Tuesday, September 23, 2014

In An Instant

Twice in my life I have witnessed horrific deaths.  Once when I was 14, and the second time was just weeks ago.  Both instances changed me and my life in an instant. 

The first was a bus accident in which four friends were killed instantly and many others seriously injured.  I had originally gotten on that bus, found there wasn’t a seat available for me and had to get off and instead board the bus behind it.  In that instant, fate had moved me out of the role of accident victim and into the role of witness. 

That instant was a sign, though I didn’t know or understand it at the time.  You see, because of that accident and the loss of those friends, I began delving into what has become my life’s work.  At 14, I was trying to cope with the sudden, horrific, tragic loss of friends who were my age.  I was also trying to understand why I had been spared.   It had to be more than sheer luck.  I sought out answers in books on mysticism, life purpose, death and reincarnation, spiritualism, I even studied channeling and esoteric works. 

Through that instant, my life path was revealed, not fully, just enough to move me in the direction I needed to go.  As I continued to journey along my Path, I met teachers and seekers alike.  Some who helped me further my knowledge and understanding, others whom I helped; all have guided and assisted me and I have been blessed to have met them.

In recent months I have been feeling restless, frustrated, as though I was looking for direction, a sign of some sort.  I felt I should be doing something more or something different, yet I had no clear idea of what that was and it frustrated me.

This restlessness haunted me and filled my thoughts especially whenever I was alone.  As I mulled it over one day while I was sitting in traffic at a red light, annoyed that I still didn’t have any clarity, I looked up and witnessed a shooting. Stunned, I watched in horror as in an instant, a life was taken and in that same instant, mine had been changed irrevocably.   

In the moments, hours, days and weeks since, my mind has struggled with trying to comprehend “why”.  Why was I there?  Why was I a witness?  Why, once again, was I spared?  Does this too, tie into the work I am meant to do in this lifetime?  I don’t have the answer, yet I do know this: my life has changed in ways I could not have imagined.  Some things I took for granted are now challenging and at the same time, I have gained a new perspective and appreciation for all the little daily things that happen that make life worthwhile.  It is, at times both scary and intriguing. 

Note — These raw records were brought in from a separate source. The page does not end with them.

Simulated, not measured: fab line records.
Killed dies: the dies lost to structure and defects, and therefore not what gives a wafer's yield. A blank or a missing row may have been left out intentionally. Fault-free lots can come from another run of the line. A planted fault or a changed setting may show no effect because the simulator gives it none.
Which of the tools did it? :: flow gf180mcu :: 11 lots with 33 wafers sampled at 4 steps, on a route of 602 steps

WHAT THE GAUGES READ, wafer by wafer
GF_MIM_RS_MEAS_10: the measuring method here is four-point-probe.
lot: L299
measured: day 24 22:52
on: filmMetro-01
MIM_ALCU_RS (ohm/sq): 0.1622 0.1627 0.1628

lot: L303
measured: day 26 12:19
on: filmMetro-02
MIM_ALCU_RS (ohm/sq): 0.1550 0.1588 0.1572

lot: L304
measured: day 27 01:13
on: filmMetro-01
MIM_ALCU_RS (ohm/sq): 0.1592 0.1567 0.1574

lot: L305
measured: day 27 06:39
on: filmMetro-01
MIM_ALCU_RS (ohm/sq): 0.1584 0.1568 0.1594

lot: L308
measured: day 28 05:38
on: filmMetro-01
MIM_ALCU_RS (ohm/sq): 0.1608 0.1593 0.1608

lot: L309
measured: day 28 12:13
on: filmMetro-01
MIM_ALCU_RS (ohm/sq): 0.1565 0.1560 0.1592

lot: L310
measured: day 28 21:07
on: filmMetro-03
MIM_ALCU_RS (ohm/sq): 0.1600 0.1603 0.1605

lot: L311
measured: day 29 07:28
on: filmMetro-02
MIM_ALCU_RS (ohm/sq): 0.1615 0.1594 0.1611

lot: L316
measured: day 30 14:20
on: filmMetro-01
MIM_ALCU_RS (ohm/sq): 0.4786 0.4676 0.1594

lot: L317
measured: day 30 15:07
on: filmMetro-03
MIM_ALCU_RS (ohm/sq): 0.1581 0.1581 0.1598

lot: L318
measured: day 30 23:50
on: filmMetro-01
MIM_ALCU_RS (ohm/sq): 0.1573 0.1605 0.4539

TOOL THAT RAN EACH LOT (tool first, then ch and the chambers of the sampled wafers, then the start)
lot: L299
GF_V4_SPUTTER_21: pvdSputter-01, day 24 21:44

While I am seeking out ways to overcome the challenges the shooting created, I am also finding that I am living more fully in the moment and appreciating who and what I have in my life.  I cannot change what happened; I can only choose how to move forward from it.  So each day I focus on creating the life I desire which includes moving forward on my Path. I will find my way day by day, gaining clarity and following my intuition.  While some things have yet to reveal themselves to me, this I know for certain:  “Life changes in an instant.  Tomorrow is an illusion; you only have this instant, this moment.” Live in the moment, be in the moment.